Belgium - Belgium recently announced a draft bill on the transparent tax treatment of 'wealth structures'. The state explained: 'The new system will allow the taxman to levy tax where tax would otherwise be avoided because of the interposition of the chosen legal structure; on the other hand, the system of transparency should not catch persons who are not the beneficial owners [of the structure] and also avoid that certain items of income become subject to (economic) double taxation.'
Italy - Italy does not have a domestic trust law, but its case law is awash with judgments upholding the validity of such 'domestic' trusts. In 2006, the government announced the introduction of statutory rules dealing with the tax treatment of trusts, and the 2007 Finance Act introduced the novel idea of taxing trusts as akin to companies and thus, as separate tax subjects.
In 2010, the Italian tax authorities abruptly pulled the hand-break by outlining scenarios under which they would seek to treat a trust as a 'fictitious interposition'. In practice, any trust under which the settlor or a beneficiary has a say is likely to be treated as interposed for tax purposes, with devastating effects in tax compliance terms.
Switzerland - When the Swiss government considered the formal recognition of trusts, thought was given to the potential ramifications for Swiss taxpayers. An early version of a memorandum on the Hague Trust Convention contained the following statement: 'In Switzerland, the trust concept is often… perceived as a means to hide the real ownership position and as a tool for tax evasion, money laundering and the violation of succession law provisions.'
Spain - Trusts have attracted less debate in Spain than in other countries. However, in one occasion, the Spanish Supreme Court had to consider the validity of a testamentary trust and its interaction with the Spanish 'forced heirship' rules. It confirmed that the look-through approach would extend to succession taxes.
A practitioner's call to arms
FATCA and the CRS are here to stay. However, an appreciation of the differences between FATCA and CRS, and the lessons learnt from the fourth EU anti-money laundering directive, suggest that it is not too late to fine tune the CRS's approach to trusts to obtain a balanced solution that takes into account the different interests.
What trust law jurisdictions
can do
Most offshore jurisdictions have signed up to the OECD standard of information exchange and entered into a number of tax information exchange agreements (TIEAs). In addition, they committed to adopting CRS, some as early as 2017, with others following suit in 2018.

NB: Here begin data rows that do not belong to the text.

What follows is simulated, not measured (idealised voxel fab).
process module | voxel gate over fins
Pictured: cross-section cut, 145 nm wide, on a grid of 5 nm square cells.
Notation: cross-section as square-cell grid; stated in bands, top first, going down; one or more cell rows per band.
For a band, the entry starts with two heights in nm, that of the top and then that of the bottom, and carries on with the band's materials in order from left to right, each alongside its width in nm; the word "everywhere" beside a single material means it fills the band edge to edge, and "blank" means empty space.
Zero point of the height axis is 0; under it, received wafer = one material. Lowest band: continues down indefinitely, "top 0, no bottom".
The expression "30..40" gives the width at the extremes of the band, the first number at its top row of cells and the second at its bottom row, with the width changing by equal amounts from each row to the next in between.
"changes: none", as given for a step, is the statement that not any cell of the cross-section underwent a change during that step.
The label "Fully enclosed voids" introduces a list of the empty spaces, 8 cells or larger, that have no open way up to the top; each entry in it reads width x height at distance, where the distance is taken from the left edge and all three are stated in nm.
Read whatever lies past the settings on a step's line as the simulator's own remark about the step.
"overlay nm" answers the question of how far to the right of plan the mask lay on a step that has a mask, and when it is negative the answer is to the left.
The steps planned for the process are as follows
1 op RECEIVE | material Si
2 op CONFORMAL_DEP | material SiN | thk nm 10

In light of this, policy statements such as those underpinning the tax rules in several continental European countries no longer have any justification. When negotiating access to information to treaty countries, trust law jurisdictions should therefore ensure that the other country has a coherent approach to the tax treatment of trusts, which is based on a sound legal analysis.
Trust law jurisdictions should also be aware of the perils of providing indiscriminate information to countries that do not intend to recognise the effects of trusts, whether as a matter of civil law (e.g. Spain), or by imposing a prohibitive tax burden on any family wishing to use trusts as part of their legitimate estate planning (e.g. France).
Furthermore, trust law jurisdictions should insist on applying a restrictive definition of 'equity interest' when it comes to trusts, so as to exchange information only in the case of settlor interested trusts and fixed interest trusts, but not discretionary trusts (or trusts under which the settlor has not retained any interest). This approach is in line with the solution contained under FATCA which (in the case of trusts) has found its way into the OECD commentary.
Experience of TIEAs in practice has shown that trust law jurisdictions - especially small ones with little bargaining power - should approach negotiations with bigger continental European counterparts with a degree of caution, ensuring that a bilateral IGA would bolster, rather than undermine, their trust industry.
Conclusions
These are unprecedented times for private clients and unfortunately, the complexity of the CRS rules represent
a huge obstacle to an open debate,
as policy-makers and professionals alike struggle to come to terms with the exact meaning of what is being proposed.
Nevertheless, private client practitioners and interested governments must act now to ensure the adoption of a balanced approach. This must take into account the legitimate concerns of sovereign states faced with historic tax evasion and the global fight against terrorism, and the legitimate concerns of families seeking to organise their affairs efficiently and privately.